Discussing machine embroidery · New Designs

capturing wild flowers in a summer meadow

I love this time of year when I can almost see the growth of the plants in the garden. There also seems to be an abundance of flowers everywhere I look in the shops, on bedding, table linens, curtains, clothes and china to name a few. I decided now was the perfect time to capture some of my favourite wild flowers that grow here in England, cornflowers, corn cockles, buttercups, harebells, cow parsley and clover. These may not grow in other countries and if they do I suspect they have different common names, but I love their graceful simplicity which I have tried to capture, even though they are regarded by many as mere weeds…..

Some images of flowers are not very accurate, others give a great deal of detail while others capture the overall effect. In digitising these flowers I have tried to make them look as natural as possible in stitch form, but confess that the insects that I have added to this new collection are not quite to scale.

I started with the buttercups (ranunculus), those precious bright flowers which we used to hold under our chins to see if we liked butter! It took several attempts to make these petals look like the cups they are named after. When you stitch these out you will see I have used an entirely new method of stitching them.

Next came the corn cockles, (agrostemma githago) outstandingly beautiful flowers, with deep pink veining which was a challenge. Forgive me that the veining is not as delicate and broken into tiny lines as the actual flowers.

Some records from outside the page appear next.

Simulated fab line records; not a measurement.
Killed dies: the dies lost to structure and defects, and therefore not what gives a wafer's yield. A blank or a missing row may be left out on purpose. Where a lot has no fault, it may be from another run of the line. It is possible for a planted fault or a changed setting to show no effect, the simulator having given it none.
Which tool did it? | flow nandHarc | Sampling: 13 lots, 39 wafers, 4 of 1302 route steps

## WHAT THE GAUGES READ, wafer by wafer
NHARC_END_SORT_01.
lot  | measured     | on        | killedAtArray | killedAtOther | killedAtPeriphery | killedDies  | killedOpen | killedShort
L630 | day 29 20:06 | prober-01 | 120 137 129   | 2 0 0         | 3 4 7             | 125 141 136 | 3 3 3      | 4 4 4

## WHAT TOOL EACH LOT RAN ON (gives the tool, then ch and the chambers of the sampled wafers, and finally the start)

As blue flowers are less common, I have a soft spot for them all, and the intense colour of the cornflower (centaurea cyanus) is delightful. It would be impossible to embroider every petal so I have opted for a few petals and some outlines. Do make sure you use a vibrant thread for these flowers please.

Another flower that I have always loved are the harebells (campanula rotundifolia) which I first remember seeing growing on the chalk downs around Winchester. These particular flowers appear to be so fragile but very graceful.

Cow parsley or Queen Anne’s lace (anthriscus sylvestris) has to be another favourite of mine, which I had promised myself I would digitise one day. When it grows in such profusion along the sides of country lanes in late spring it is almost impossible to believe it comes from the carrot family, displaying the beauty of lace!  As the flowers are so small it is not possible to capture their beauty but the just the overall effect of these majestic plants.

The last flower I digitised was clover (trifolium pratense) a ground loving plant with wonderfully decorated leaves. I have digitised these flowers in two pinks but you can easily stitch them out in just one, but the two shades add some dimension to the flowers. Behind these clovers you can see a ground silhouette which draws the flowers together when they are displayed in a row. It will be available in the subsequent sets in the Summer Meadow collection.

To give a realistic view of a summer meadow you will also find several grasses, a new bee design, a ladybird and this precious marbled white butterfly. As well as arranging your flowers in single rows you could also place them in several rows alternating them. After a great deal of experimentation I came up with some borders and a quilt block for larger hoops. The cow parsley leaves make a wonderful small border which I will be developing.

The first set is now available, 30 designs for 4″ x 4″ hoops and there is also a freebie to test out. Enjoy these lovely designs and do share how your use these embroidery designs so I can place them on my website.

Happy embroidering from Hazel

8 thoughts on “capturing wild flowers in a summer meadow

  1. Reminiscent of my youth hiking through the fields searching for wild berries! This design set captures, through accurate imageries, the hidden beauty in a country journey beyond the blacktop and concrete.

  2. I absolutely love these Hazel, remind me of when I was a child with the buttercups and daisies and the clover, are you going to digitize a four leaf clover (the lucky one)

  3. Thank you so much for the new gift. Love the scent of clover especially in the evening when the fields are full and the dampness fills the air with the scent.

  4. Every time I see a new design I want to stop what I am doing and go to my embroidery machine and loose myself in the my special world. Your designs capture the beauty of a flower so we can have them all year round. As a gardener I dread fall because it means the end of gardening out doors but then I have this world that you create in embroidery designs to go to when I can no longer garden out doors. Thank you for giving me the best escape in the winter months. It is March here but we had 27 inches of snow 2 weeks ago in Lockport, NY, so I am still embroidering in doors. This design is perfect for spring. Thank you.